It turns out this woman knew Marty many years ago (although he doesn't remember this), and not only does she seem to have appeared at this moment in order to give him permission to exit his life if it's no longer worth living, but she is also a Jerry Lee Lewis impersonator, here to excite a frenzy in the sleepy village of Port Braid.
Jennie Lee Lewis' head wove side to side like a horse bored in its stall. Her voice dipped and hovered in unexpected places and when the song was over, the people clapped hard. Marty nodded ferociously. Next, she sang “Great Balls of Fire”, which was the one Jerry Lee Lewis song that Julie remembered. Kids at her elementary school used to giggle scream the lyrics whenever they wanted to reassert to their peers that they, in fact, knew what balls were. JLL gave no hint of the comedy, though, and no one in the audience had so much as a smirk. JLL stopped playing the piano each time she sang the main line, then leapt back with her key-pounding. She lifted her foot onto the keys, stepping down and releasing a crush of sound.
Naturally, Julie doesn't want this piano-playing death whisperer influencing her fragile father, but something about her presence allows Marty to share with his daughter all the personal stories that he had held back from her over the years. And something about having this JLL around (gosh, how I hate that name) brings Marty something like peace.
Speaking with JLL about death these last weeks had made him hopeful. Like some people desired sports cars or country villas, he desired to die. For his heart to stop seizing. For his blood to settle in his veins. For his synapses to stop shrieking. To be still and permanent, trustworthy and even. Death was shiny and smooth. A warm and still lake.

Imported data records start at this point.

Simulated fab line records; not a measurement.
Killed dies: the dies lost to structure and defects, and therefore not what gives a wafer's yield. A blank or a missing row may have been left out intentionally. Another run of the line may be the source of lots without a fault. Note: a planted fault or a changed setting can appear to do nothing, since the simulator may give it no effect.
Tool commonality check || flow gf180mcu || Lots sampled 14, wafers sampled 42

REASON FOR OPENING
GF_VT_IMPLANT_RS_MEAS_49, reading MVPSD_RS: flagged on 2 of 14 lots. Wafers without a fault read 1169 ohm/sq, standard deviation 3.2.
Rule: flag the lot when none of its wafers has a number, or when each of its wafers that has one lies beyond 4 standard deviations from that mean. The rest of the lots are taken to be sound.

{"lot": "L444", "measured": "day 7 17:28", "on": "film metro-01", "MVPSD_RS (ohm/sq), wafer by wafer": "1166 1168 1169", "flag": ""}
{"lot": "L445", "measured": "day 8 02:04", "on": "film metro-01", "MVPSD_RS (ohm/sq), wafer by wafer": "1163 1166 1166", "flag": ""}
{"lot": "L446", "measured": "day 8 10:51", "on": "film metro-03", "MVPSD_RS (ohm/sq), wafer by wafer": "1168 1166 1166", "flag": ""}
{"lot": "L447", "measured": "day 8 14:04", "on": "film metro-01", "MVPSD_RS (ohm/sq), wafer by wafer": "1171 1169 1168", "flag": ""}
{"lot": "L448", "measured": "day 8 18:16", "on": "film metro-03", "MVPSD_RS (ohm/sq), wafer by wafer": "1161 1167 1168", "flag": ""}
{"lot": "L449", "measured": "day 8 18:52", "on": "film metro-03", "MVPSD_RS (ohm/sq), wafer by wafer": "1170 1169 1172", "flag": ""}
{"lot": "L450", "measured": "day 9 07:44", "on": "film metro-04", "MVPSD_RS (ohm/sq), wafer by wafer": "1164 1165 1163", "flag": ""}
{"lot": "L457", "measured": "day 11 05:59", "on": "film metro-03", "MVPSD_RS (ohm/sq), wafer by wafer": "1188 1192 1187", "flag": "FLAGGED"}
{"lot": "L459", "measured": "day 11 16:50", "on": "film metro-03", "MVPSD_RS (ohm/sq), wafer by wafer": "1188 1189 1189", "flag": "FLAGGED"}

This book is crammed with well-written and fascinating scenes, and I believed Neale's portrayal of Marty's PTSD, but as interesting as the device is, I don't understand the suicidal animals – or the point of the orgy-and-riot-inducing Jerry Lee Lewis impersonation. Julie is presumably the foil meant to react to the odd goings on, but her actions and reactions weren't identifiable to me, either. Swing and a miss for me.